Certainly one of the biggest and most complicated of this industry's recall messes is the disaster surrounding what has become known as dieselgate.
What started as a scheme to outfox the emissions rules for vehicles with diesel engines has spread into a seemingly endless legal battle and public relations disaster.
For the public, it started four years ago next month, when Volkswagen Group's tampering was revealed. Since then, the scandal has touched a good number of its rivals as well.
Daimler, for example, said in late July that expenses related to ongoing diesel-related litigation contributed to a $1.74 billion loss in the second quarter.
I have a sense that by now, every one of the culprits in this debacle has been identified.
The fines and related costs — well over $30 billion at Volkswagen Group alone — have been staggering to say the least. None of the perpetrators has denied the accusations. The list of executives who've lost their jobs or faced legal peril is long.
Still, I have a suspicion that dieselgate will continue for quite a while longer.
It may have seemed like a great idea at the time. A supplier came up with a way to conduct diesel emissions tests without giving a true reading of vehicles' nitrogen oxide emissions, and Volkswagen Group secretly embraced the technology.
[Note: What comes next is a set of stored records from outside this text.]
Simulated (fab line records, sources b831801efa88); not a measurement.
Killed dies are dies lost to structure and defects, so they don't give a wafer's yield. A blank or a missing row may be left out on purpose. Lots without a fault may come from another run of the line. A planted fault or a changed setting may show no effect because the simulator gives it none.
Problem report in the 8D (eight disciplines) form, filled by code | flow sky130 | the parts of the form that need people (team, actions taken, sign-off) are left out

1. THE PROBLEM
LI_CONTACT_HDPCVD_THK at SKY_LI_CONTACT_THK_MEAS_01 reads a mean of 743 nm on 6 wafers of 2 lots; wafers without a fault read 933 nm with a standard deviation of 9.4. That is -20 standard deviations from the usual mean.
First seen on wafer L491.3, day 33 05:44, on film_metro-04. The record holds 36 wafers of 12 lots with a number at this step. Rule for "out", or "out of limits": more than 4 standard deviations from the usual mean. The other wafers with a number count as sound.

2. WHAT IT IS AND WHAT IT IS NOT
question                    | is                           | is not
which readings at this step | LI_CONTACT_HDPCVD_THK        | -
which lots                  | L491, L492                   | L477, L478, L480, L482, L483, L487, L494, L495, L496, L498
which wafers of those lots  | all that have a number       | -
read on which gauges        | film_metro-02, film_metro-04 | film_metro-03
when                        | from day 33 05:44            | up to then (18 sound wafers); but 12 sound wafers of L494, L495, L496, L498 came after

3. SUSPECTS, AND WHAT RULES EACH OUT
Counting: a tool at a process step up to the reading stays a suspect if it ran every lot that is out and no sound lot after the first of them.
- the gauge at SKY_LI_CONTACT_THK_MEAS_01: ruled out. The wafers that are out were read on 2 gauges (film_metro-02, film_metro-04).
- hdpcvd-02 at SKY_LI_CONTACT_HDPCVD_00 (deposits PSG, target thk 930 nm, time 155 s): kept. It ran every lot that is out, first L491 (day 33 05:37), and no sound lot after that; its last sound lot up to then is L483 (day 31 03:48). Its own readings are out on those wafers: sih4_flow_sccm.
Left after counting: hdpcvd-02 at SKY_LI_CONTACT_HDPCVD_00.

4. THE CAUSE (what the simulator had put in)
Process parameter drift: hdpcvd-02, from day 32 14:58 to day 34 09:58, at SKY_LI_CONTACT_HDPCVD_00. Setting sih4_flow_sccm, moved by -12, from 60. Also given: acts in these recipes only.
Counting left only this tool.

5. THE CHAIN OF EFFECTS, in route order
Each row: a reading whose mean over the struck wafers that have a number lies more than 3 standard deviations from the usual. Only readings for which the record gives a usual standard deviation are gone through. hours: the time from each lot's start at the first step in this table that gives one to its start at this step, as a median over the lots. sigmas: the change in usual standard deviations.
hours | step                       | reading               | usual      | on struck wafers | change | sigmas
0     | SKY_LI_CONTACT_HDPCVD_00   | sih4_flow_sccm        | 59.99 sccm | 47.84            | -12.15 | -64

As a result, VW owners for years were deluded into thinking their "clean" diesels were delivering unrivaled performance and fuel economy. In reality, their cars were spewing out 40 times the legal limit of NOx.
Of course, sooner or later, this was all going to be discovered.
For German automakers especially, the episode has been a continuing nightmare that has cost the companies involved huge amounts of time and money as well as their consumers' trust.
Mercedes and its earnings hit is just the latest example. But few have gone untouched. It may end, but probably not soon.